THE SIGNIFICANCE OF THE CHANGE TO THE NEW CALENDAR
by Dr. Vladimir Moss
THE SIGNIFICANCE OF THE CHANGE TO THE NEW CALENDAR
The adoption of the new calendar by the Church of Greece in 1924 came at a very vulnerable time for the Orthodox Church as a whole. The outward position of the Church had changed radically in the previous ten years. The Russian empire was gone, and the Ecumenical and the Moscow patriarchates, to which the vast majority of Orthodox Christians belonged, were fighting both external foes (the Bolsheviks and the Turks) and internal schism (“the Living Church” and “the Turkish Orthodox Church”). Neither the remaining Eastern patriarchates, on the one hand, nor the Serbian patriarchate and the Russian Church Abroad, on the other, could take the place occupied by the Russian empire and the Ecumenical patriarchate in the preceding centuries. It followed that if, as was (temporarily) the case, none of the hierarchs of the Greek Church would reject the calendar change and break communion with the Archbishop of Athens, there was only one force remaining that could take up the banner of truth – the people.
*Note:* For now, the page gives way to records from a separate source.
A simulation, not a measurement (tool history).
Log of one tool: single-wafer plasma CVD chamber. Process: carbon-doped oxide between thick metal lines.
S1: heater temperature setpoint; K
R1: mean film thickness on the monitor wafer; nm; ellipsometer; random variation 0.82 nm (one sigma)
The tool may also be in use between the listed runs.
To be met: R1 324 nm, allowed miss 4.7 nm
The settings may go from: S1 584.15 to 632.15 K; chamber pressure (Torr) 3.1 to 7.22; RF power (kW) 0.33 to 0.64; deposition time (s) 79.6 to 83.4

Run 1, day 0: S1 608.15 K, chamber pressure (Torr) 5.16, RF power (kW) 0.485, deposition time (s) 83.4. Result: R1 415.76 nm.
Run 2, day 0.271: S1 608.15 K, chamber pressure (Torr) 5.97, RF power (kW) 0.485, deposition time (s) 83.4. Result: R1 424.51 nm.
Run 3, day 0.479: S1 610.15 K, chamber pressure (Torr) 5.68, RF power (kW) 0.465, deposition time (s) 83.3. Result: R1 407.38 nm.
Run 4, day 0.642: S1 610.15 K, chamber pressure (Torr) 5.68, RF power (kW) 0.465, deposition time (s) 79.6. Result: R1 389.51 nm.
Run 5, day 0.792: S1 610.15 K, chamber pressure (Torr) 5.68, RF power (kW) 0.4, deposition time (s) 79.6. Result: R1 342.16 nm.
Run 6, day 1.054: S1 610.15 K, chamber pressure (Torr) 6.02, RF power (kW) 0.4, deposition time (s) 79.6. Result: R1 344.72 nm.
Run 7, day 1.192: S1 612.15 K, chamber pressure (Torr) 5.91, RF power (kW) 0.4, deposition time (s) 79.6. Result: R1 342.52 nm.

The position of the laity in the Orthodox Church has often been misunderstood. In Orthodoxy, the laypeople are neither the inert, impotent, blindly obedient mass of the Roman Catholics, nor the all-powerful, revolutionary horde of the Protestants. There are two vital functions which can only be performed by canonically consecrated clergy: the administration of the sacraments, including the ordination of bishops and priests, and the definition of the faith, including the position of the Church in relation to heretics and schismatics. But while the laity cannot take the leading role in these two functions, they do have an important confirmatory role in them. Thus strictly speaking a bishop or priest cannot celebrate the Divine Liturgy without the presence of at least one layman. Likewise a bishop cannot ordain a priest without the consent of the people (expressed by shouting “axios!” or “he is worthy!”). And a definition of the faith that is rejected by the people will remain a dead letter. Thus we read: “I shall judge the bishop and the layperson. The sheep are rational and not irrational, so that no layman may ever say: ‘I am a sheep, and not a shepherd, and I give no account of myself, but the shepherd shall see to it, and he alone shall pay the penalty for me.’ For even as the sheep that follows not the good shepherd shall fall to the wolves unto its own destruction, so too it is evident that the sheep that follows the evil shepherd shall acquire death; for he shall utterly devour it. Therefore it is required that we flee from destructive shepherds.”
In the long struggle with the western heresies, the Orthodox had never found themselves so bereft of clerical leadership as in 1924. The signing of the uniate council of Lyons in 1274 had been largely the work of the emperor and his stooge, John Beccus; and there were many clergy who resisted the Unia, which in any case lasted only eight years (to 1282). The position after the council of Florence was more serious: St. Mark of Ephesus was the only Greek hierarch who refused to sign the Unia. And it lasted for a longer period of time (1438-80). There followed a long period in which, although there were some latinizing (and protestantizing) patriarchs, the Church as a whole remained united against the western peril. Thus when the new calendar was introduced by the Pope in 1582 in order to create divisions among the Orthodox, it was synodically condemned no less than eight times: in 1583, 1587, 1593, 1722, 1827, 1848, 1895 and 1904. Towards the end of this period ecumenist tendencies, as we have seen, began to increase in the Orthodox Churches, but opposition to the new calendar remained strong.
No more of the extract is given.